If you’re interested in attending the Havasu Balloon Festival in 2016, I would suggest making your lodging reservations early as accommodations book up quickly. I was able to snag a room at the Hampton Inn, but only for two of the three nights during the festival. The hotel is within walking distance to the famed London Bridge and just a few miles from the festival grounds. One of the first things we did when arriving to town was take a cruise on the lake to get our bearings. We walked from our hotel to the boardwalk near the London Bridge, where we boarded a tour boat by Sunset Boat Tours. We soon left the waterway channel and entered the main body of the lake where the captain provided us with some interesting Lake Havasu history. For starters, Lake Havasu City was created by a man named, Robert P. McCulloch, who flew over the area in the early 60s in search of a place in which he could test his outboard motors he manufactured. If he had flown over just 30 years earlier, he would have deemed the area unfit for motor testing, as the lake had not yet been formed. It was the construction of Parker Dam in the 30s that created the Lake Havasu we know today.
After purchasing land and setting up shop, Mr. McCulloch figured the area would make a nice place for people to live, but in order to attract folks to the area, he needed an attraction. There was an article in the paper talking about how the City of London was selling its famed London Bridge, which was built in 1831 and was in need of major repairs. Mr. McCulloch read the story and thought the bridge would make a great tourist attraction, and draw people to Lake Havasu. By 1971 the bridge had been dismantled in London, shipped and reassembled in Lake Havasu. At the time, the bridge was built on dry land and went over a shallow ravine. Once the bridge was assembled, the ravine was dredged, allowing lake water to flow through, thus creating an island. This island is home to several hotels, camping sites and a municipal golf course where the site of the balloon festival is hosted.
Mr. McCulloch was involved in a number of businesses and was highly successful, but one thing he seemed to know something about was building and attracting people to destinations. In addition to Lake Havasu City, Mr. McCulloch is also responsible for the building of the world’s tallest fountain in Fountain Hills, Arizona…the city I currently reside in.
After our boat tour and Lake Havasu history lesson, we headed to Rotary Park to catch the afternoon mass ascension…this park is a fantastic viewing area as the balloons drift east from the launch area on the island. We later learned that there are several launch sites around town and a lot of people view the sky-filled spectacle from the London Bridge. Of course, being on the launch field itself is also a cool vantage area. Being my first time to the Havasu Balloon Festival, it was hard to know where to go for the best photo/video opportunities. Throughout the festival we hit many sites for both the sunrise and afternoon ascensions, which I think was the best approach. I will provide some recommendations/suggestions below.

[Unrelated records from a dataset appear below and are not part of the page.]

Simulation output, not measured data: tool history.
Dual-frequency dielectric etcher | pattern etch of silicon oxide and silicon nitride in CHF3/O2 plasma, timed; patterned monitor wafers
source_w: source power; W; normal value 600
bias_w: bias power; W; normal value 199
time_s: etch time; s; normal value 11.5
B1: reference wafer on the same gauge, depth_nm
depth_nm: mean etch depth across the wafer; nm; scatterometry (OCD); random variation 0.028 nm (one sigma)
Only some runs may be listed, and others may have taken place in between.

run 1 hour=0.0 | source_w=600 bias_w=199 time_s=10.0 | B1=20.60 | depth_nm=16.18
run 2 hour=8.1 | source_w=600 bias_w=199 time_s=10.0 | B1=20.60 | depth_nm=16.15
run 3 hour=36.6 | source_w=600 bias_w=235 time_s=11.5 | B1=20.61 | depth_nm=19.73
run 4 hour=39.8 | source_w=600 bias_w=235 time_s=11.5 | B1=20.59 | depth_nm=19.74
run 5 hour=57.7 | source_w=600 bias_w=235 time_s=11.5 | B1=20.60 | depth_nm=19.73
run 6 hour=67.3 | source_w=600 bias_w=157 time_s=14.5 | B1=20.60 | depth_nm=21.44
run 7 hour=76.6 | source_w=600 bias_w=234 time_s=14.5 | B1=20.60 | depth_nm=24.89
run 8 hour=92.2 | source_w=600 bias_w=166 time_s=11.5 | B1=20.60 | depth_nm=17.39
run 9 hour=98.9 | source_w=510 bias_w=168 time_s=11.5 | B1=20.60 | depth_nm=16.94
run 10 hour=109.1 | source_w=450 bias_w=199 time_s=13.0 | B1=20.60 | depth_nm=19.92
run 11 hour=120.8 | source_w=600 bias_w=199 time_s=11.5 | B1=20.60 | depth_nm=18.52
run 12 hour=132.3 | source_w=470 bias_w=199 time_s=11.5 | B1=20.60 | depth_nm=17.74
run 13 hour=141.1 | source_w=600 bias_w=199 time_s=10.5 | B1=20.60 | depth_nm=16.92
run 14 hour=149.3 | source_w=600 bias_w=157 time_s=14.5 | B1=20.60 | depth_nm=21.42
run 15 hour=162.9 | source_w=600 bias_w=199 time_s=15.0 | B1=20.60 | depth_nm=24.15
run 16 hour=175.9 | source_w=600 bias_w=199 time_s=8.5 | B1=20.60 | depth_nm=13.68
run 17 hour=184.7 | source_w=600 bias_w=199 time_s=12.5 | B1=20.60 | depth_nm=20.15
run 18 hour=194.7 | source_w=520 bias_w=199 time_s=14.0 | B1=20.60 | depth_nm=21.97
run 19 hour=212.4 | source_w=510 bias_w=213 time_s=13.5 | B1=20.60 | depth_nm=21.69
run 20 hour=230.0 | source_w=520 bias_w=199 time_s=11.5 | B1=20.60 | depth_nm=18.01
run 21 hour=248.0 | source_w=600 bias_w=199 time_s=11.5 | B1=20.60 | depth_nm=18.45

After the mass ascension, we drove to the main part of town for dinner. On McCulloch Boulevard in the heart of town is a hip restaurant called the, “Red Onion.” A transformed bank building is now home of the Red Onion, where the owner replaced the bank vault with a custom sliding glass door system, providing a wonderful open air dining experience. The decor is rugged-modern with lots of metal work, exposed ducts and an open floor plan with full view of the kitchen. Next door to the Red Onion is the RO Bar, a sister property providing a neighborhood feel for locals and visitors to relax and mingle in comfort. Nestled in between the two properties is a shared spacious patio, complete with heat lamps in the winter and misters in the summer. During our visit there must have been a T.V. show being filmed as two diners enjoyed the Red Onion offerings. It reminded me of my days filming the “Best of the Road” show for the Travel Channel, where in a single month I ate at 97 restaurants and tried nearly 400 meals…being filmed the entire time.
The cuisine at the Red Onion can probably be best described as refined comfort bar food, presented in a casual, yet lively and comforting atmosphere. Some of the items we tried were the Baja Fish Tacos, the French Dip and the signature Red Onion Spinach Salad. The run-away winner however, were the Santa Fe Egg Rolls, which were washed down nicely with a cold glass of locally brewed Hefeweizen, accented with a fresh slice of orange.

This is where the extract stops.